Like their last two albums, the couple teamed with producer BJ Burton (Taylor Swift, Lizzo), who pushes them into artier realms on Hey What with fluttering noise and damaged guitar production, but the rays of sunshine, the moments of musical bliss, arrive more frequently this time, making for a much more engaging album. Hey What is a well-rounded experience from the first track, the gorgeously devastating “White Horses,” to the last, “The Price You Pay (It Must Be Wearing Off)” and all its tentative hope, with moments in between that ebb and flow with the capriciousness of human emotion. There are echoes from Low’s more traditionally “rock”-focused albums — the ethereality of 1994’s I Could Live in Hope, the shadowplay of 2002’s Trust, the euphony of 2005’s The Great Destroyer — but here, they work better as vestiges so the challenging production can force them into something new. It’s engaging, inspirational, uncomfortable, and terrifying, depending on the minute.
On “I Can Wait,” Sparhawk and Parker harmonize over strobing guitar about making mistakes and feeling afraid of some existential price they must pay, but they make up for it by throwing out a life preserver to anyone listening in: “If I could … I would give you a break, I could carry the weight.” Meanwhile, Sparhawk’s guitar sighs in the background. “Disappearing” pairs the singers’ harmonies with enough shuddering, overdriven static to make any speaker setup sound terrible, “Hey” is all shimmering electronics with dashes of Parker’s Laurie Anderson–style “hey” callouts, and “Don’t Walk Away” could be a Mel Tormé crooner were it not for the murmuring and blurping electronics that buttress the couple’s gorgeous entreaties to save their relationship (“Don’t walk away, I cannot take anymore/Why this game? I cannot play anymore.”) The album’s best song, “More,” features Parker making sense of a life of bitterness (“I should have asked for more than what I got”) over heavy-metal electronics but with “la-la-la” refrains and Sparhawk howling, “aaa-ooooo,” making it more bittersweet than wholly acrimonious. And even though the album is not a concept album, it ends like one.

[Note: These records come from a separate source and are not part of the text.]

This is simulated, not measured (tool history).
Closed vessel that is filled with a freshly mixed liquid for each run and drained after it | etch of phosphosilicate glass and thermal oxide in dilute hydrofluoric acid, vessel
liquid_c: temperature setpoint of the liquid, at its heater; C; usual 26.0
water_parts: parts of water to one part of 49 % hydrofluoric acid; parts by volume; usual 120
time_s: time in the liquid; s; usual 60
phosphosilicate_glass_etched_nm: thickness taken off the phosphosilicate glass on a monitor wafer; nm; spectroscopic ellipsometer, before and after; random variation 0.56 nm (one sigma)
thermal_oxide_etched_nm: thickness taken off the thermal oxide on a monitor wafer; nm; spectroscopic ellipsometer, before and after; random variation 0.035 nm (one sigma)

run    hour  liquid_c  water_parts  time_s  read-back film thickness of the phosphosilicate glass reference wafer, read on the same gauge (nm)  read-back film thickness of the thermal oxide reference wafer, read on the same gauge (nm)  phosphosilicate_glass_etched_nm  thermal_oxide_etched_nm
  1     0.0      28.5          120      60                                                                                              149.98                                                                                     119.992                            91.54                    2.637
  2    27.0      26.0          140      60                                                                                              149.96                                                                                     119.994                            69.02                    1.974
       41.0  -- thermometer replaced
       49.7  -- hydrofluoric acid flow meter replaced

On “The Price You Pay,” Parker and Sparhawk sing, “I know what they want, to forget the hurt/But either side you’re on, you get what you deserve,” and the guitars, orchestral strings, and feedback build tension as the song creeps on. “I know it sounds absurd,” they sing, before the track coagulates into an eerie, horror-movie dance-rock soundscape that lasts a few minutes. But before the whole thing feels uncanny, the music falls away and the couple sing, “It must be wearing off,” as if they’d been experiencing the side effects of some experimental narcotic for the past 46 minutes. The song doesn’t even end in a traditional way, it just stops, mid-noise — the dream is done and anyone eavesdropping will be making sense of the Hey What for far longer than they listened to it. This is Low’s victory.